All these chooks came home to roost against Ghana. If you’re into revenge, it was made all the sweeter by Suarez playing a leading role in Uruguay’s two goals as they beat Ghana 2-0. Job supposedly done, they took him off – but he then had to endure the football equivalent of being lashed to a chair and forced to watch a horror show unfold that he could not influence.
Suarez’s day was ruined when a striker with little of his brilliance slotted home late for South Korea to beat Portugal 2-1 in a parallel group game. Hwang Hee-Chan can’t even regularly make the Wolverhampton Wanderers team seemingly heading for relegation from the Premier League this season - but his strike caused panic in Uruguayan ranks; they had to score again to replace South Korea in the last 16.
It pitched the Uruguay game into frenzy in the final stages, Uruguay desperately seeking that goal. It never came – and some of the closing scenes from the match were of Suarez, sitting with a shirt over his head, masking his face, his shoulders heaving as he sobbed.

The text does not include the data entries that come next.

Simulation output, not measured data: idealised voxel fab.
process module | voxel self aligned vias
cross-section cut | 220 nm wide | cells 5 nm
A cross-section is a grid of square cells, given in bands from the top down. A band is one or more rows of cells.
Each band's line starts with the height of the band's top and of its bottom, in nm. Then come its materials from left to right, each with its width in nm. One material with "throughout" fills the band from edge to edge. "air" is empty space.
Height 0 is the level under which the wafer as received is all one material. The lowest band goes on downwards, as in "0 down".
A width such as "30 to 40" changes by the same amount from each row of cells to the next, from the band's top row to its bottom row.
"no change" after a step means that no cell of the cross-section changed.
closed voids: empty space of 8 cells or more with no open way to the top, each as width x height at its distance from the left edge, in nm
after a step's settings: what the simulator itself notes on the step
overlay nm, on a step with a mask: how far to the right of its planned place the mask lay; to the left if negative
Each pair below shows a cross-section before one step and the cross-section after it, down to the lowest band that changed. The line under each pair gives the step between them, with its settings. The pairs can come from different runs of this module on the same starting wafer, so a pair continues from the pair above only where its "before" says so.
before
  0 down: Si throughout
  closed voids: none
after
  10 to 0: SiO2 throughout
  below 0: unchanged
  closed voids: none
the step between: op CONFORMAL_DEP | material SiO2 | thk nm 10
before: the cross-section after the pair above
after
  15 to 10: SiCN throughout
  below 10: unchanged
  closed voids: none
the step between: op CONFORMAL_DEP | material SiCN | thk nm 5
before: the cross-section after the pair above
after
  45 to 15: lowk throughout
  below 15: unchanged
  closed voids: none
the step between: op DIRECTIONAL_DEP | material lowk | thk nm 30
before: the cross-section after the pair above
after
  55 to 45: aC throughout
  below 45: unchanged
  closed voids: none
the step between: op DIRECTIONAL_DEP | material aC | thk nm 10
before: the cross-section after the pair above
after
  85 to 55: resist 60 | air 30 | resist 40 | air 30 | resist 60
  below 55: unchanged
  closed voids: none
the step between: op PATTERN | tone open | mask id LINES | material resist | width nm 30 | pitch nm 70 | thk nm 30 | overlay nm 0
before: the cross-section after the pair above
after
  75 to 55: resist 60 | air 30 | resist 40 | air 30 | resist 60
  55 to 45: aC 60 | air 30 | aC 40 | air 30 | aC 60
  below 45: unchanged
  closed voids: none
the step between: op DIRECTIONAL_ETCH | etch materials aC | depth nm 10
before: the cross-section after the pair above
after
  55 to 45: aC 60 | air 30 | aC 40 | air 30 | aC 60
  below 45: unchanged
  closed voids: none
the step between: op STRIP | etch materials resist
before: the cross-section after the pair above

Why am I displaying so much unseemly pleasure from Suarez’s (and Uruguay’s) downfall? Because I rate him up there with Diego Maradona as the perpetrator of the worst bit of cheating I have seen on a football field – accompanied by a complete lack of remorse.
Uruguay’s fury and Suarez’s misery were, for many, the perfect delayed outcome to Suarez’s infamous action in the World Cup quarter-finals in South Africa in 2010 when Uruguay were again playing Ghana, then for a spot in the semifinals. Suarez deliberately handled a shot in the goalmouth, preventing the goal that would have seen Ghana through.
“I made the save of the tournament,” he crowed afterwards. Ghana then made a complete mess of the penalty – and the cameras caught a joyful Suarez celebrating wildly. He has steadfastly refused to apologise, not even at this tournament when they were drawn to play Ghana again.
Uruguay even ramped up the mind games by making him captain for this clash – backfiring when, saving him for the next match, Uruguay took off the man (68 goals in 136 international appearances) most likely to have saved their bacon.
The game also provided another illustration of the dark side of some elements of South American football. The philosophy of “anything to win” means some of those who commit fouls or worse to ensure a victory are regarded as heroes by their fans. The concept of fair play and the disgrace of cheating – like Maradona’s woeful “Hand Of God” episode which became folklore in some countries – are forgotten as long as victory is secured.
At the end of this match, many Uruguayan players surrounded the referee, shouting and manhandling one official – upset that at least one of the two penalty chances they’d created in the second half was not given. They were, perhaps, the angriest team to win a match 2-0.
Suarez’s career is probably not over yet though his World Cups likely are. His brilliant club career reaped 548 goals in 347 appearances, with the zenith at Barcelona when he scored a barely credible 147 goals in 191 matches, a remarkable strike rate.
But the biting and the cheating and the way he plays the game will mean a truly great playing record still isn’t really enough to admit him to the hall of the greats. In the words of the old Eminem song: “What goes around comes around, like the blades on a chainsaw.”